Recently I was discussing with a colleague that SQL is a pervasive part of a data stack. Their counterargument was SQL has not yet penetrated the ML world. While I was researching that idea, I encountered MindsDB, an AutoML platform that integrates SQL like interface on top of ML algorithms
MindsDB brings machine learning into databases by employing the concept of AI Tables. It provides connectors to integrate with existing databases. These integrated datasets are used to generate predictions by executing SQL Queries.
But any seasoned data scientist will assure you that before training the model, the first step is understanding the data. Luckily MindsDB also provides a data analysis tool as part of its product.
In this blog, we will look at the data insights component of MindsDB by exploring the Manufacturing Industries dataset.
MindsDB can be installed either locally or using a cloud offering. Cloud offering allows a free trial of 30 days. For this article, we will run mindsdb using docker in our local environment. To get started with mindsDB, run the below command
docker run -p 47334:47334 -p 47335:47335 mindsdb/mindsdb
This runs mindsdb on api port 47334. The Mysql instance which holds the database objects is running on port 47335. Once the docker container indicates the instance has started, visit
http://localhost:47334/ to open the console. This opens the below page showing a SQL interface.
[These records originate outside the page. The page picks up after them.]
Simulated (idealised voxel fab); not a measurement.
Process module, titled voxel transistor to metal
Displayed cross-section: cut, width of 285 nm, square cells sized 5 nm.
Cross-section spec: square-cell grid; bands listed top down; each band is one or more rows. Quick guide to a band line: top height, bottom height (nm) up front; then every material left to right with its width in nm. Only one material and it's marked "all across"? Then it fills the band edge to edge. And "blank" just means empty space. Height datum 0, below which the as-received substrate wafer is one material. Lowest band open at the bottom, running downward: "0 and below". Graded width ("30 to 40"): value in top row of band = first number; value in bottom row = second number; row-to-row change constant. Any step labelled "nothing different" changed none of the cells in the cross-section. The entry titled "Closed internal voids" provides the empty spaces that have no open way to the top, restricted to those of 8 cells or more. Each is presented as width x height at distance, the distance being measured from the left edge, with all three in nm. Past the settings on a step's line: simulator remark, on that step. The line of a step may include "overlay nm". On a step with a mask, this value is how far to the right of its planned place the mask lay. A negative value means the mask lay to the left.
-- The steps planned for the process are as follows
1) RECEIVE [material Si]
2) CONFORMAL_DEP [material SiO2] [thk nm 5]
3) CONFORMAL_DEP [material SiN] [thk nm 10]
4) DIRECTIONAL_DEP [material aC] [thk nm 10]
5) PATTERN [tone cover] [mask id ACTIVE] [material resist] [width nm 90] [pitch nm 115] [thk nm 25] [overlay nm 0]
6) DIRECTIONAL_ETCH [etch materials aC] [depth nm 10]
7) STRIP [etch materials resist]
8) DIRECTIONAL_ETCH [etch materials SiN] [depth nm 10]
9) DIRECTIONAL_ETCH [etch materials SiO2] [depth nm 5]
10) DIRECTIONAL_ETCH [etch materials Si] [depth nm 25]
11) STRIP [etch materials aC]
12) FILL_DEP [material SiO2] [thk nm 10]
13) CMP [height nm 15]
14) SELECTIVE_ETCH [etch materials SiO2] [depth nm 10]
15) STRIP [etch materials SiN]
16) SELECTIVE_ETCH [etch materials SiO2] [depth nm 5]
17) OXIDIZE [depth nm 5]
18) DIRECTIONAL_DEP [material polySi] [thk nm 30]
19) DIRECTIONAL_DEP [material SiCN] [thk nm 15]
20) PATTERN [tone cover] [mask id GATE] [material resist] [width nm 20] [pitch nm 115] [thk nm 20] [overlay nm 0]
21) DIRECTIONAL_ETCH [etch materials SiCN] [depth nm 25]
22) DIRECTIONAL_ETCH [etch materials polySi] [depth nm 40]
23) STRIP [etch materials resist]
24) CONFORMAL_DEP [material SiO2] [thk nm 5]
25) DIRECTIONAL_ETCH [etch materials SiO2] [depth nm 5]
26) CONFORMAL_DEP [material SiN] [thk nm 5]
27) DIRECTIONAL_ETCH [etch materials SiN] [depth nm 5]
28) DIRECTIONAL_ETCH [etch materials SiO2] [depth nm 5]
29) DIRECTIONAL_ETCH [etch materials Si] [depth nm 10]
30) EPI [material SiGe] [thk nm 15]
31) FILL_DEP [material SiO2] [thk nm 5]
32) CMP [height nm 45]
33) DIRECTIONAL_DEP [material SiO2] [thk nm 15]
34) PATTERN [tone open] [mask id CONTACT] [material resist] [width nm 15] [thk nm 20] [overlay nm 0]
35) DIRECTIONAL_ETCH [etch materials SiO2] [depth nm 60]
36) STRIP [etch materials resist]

You can run the following command to look at the available data sources.
Let's start by importing the manufacturing dataset from Kaggle. Once the CSV is downloaded into our local machine, click on Add Data as highlighted in the previous section screenshot. This opens a page showing all possible data import mechanisms using connectors which are illustrated below.
We will use file import and select the appropriate file from your downloaded folder. We should also provide a suitable name for the imported data so we can access the CSV dataset for further processing. Your screen should look like this during the import
Click on save and continue. We are taken back to the console with convenient SQL commands showing how to access the data source.
In this section, we will understand what the data is all about. We will look at a sample of the data by running the command
SELECT * FROM files.large_scale_industries LIMIT 10;
This will show us 10 rows from the dataset.
From the screenshot, we can see the following columns are present in the dataset
Unit of Quantity
Now if we run the query without the LIMIT, it will bring us the entire dataset
In the bottom part of the console(results pane), you will see the Data Insights label. Once a white dot appears on the green label, click on it to view the data analysis results.
To perform a complete analysis of your data, you can either go to a full-screen mode or stay in a pane mode and click on the Full Data Analysis button.
Once the analysis is complete, you can see the distribution of the various columns. I have provided below output for two columns
This is for the column CPI. The X-axis represents the actual value while Y-axis represents the count of the particular data point. The column is also flagged as Potential Bias which indicates that the dataset is not spread evenly.
This represents another column Exchange Rates. The column data type is indicated at the top as Float and this shows a spread similar to the other column. Hovering over the bar shows the count of values.
This helps analysts and scientists understand the data before proceeding with further tasks of prediction and classification.
MindsDB has potential. I would encourage fellow practitioners to give a spin. The community is also active and is responding to GitHub issues.